On 11/12/20 11:57 PM, Marshall Clow via Boost wrote:
> On Nov 12, 2020, at 11:53 AM, Andrey Semashev via Boost <boost_at_[hidden]> wrote:
>> On 11/12/20 8:16 PM, Emil Dotchevski via Boost wrote:
>>> On Thu, Nov 12, 2020 at 9:08 AM Andrey Semashev via Boost <
>>> boost_at_[hidden]> wrote:
>>>> And why it is Boost to decide which pre-releases
>>>> to consume downstream?
>>> Are you asking why is it up to Boost to decide how we label each build?
>> No, I'm asking why is Boost trying to define its internal policies (pre-release naming scheme) so that downstream consumers are encouraged to use some pre-releases and discouraged to use others.
> You are using the wrong tense here.
> Boost is not "trying to define”…
> Boost HAS defined …
> You’re presupposing that this RCx for the beta releases is something new.
> 10 seconds of searching on my part found an email titled: "[boost] [1.40.0] Beta 1 release candidate available” dated August 10, 2009.
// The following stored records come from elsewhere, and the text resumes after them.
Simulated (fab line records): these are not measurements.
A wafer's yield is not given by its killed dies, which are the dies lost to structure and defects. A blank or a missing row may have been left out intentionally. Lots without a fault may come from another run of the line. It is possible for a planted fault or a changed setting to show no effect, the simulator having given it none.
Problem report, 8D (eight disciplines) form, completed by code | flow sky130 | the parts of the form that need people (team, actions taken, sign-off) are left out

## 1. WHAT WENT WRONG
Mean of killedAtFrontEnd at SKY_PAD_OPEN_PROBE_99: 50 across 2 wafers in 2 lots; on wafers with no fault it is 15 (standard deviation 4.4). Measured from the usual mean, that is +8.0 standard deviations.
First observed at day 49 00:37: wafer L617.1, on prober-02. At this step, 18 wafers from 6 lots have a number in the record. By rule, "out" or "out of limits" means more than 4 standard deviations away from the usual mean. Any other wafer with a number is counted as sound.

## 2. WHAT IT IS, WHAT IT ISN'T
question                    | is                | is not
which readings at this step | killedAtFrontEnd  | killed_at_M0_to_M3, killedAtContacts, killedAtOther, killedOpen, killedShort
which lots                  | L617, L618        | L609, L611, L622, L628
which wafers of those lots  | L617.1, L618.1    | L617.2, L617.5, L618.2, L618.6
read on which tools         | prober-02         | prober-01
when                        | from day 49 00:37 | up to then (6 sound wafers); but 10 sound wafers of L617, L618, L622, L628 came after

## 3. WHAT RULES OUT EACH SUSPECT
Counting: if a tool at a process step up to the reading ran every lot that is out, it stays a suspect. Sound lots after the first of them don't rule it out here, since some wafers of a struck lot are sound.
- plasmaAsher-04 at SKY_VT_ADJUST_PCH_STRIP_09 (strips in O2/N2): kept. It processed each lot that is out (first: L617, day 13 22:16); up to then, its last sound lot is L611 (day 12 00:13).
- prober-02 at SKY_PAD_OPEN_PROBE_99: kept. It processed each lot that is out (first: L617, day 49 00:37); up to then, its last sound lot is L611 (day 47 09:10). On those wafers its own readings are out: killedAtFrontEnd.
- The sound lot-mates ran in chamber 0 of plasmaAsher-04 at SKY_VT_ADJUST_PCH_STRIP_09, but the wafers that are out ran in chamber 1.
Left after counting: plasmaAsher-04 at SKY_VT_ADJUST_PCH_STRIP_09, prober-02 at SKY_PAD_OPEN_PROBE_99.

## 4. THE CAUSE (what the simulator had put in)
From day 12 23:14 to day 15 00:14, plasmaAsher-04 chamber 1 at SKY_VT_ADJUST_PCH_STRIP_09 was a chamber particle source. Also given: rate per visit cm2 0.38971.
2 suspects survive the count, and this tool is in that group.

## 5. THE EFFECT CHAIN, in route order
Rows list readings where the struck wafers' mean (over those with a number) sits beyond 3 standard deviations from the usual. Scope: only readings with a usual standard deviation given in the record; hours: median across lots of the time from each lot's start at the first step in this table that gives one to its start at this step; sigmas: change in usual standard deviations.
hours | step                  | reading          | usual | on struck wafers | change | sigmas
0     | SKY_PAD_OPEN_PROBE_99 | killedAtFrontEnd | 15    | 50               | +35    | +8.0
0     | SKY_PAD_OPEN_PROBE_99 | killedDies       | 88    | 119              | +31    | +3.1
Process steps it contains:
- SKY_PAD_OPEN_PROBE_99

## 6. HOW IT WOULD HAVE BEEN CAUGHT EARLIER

That was probably poor wording on my part, sorry. I was not implying
that this was a new policy. I have seen multiple Boost releases in the
past, and they followed the same procedure as this one. I meant that the
policy appears to be chosen to influence the downstream consumers.

>> To my mind, it is the downstream consumers' decision as to which releases to use or not. The only reasonable requirement on Boost should be to have stable official releases. Whether we have pre-releases, how many of them and how they are named is our convenience and a means to achieve the final stable release goal.
>> And if downstream consumers are interested in pre-releasses, I don't see why we should restrict them from using as many of the pre-releases as we make. This would only provide more testing and ultimately improve the quality of the final release.
> They’re all welcome to test any/all of our builds - including the daily develop snapshots.
> When we release a beta version (and announce it to the world), we’re attempting to promise some modicum of quality.
> Trial runs (aka RCs) help ensure that.

Fair enough. I'm just not sure how useful that is - to users and to Boost.

 From users perspective, a beta is a beta, however you call it. And
many, if not all projects I'm familiar with that release betas, seem to
consider them the same way - as steps of preparation before the final
release, with gradually increasing quality. I mean, if you want a stable
release, you probably won't install a beta 1 of a Linux kernel. You
might even hesitate to install a .0 final release for good measure.
Depending on how adventurous you feel, you might install more early
betas for a spin.

For Boost, the current procedure seem to cause much confusion for
maintainers regarding when they may or may not merge to master and what
has and has not been released. I'm not sure if it has any pressure on
release managers, but I suspect it does, because they have to review
merge requests and release RCs in an expedited way.

PS: And I'd like to take this chance to thank the review management team
for doing this work. Please, don't take my posts as a complaint.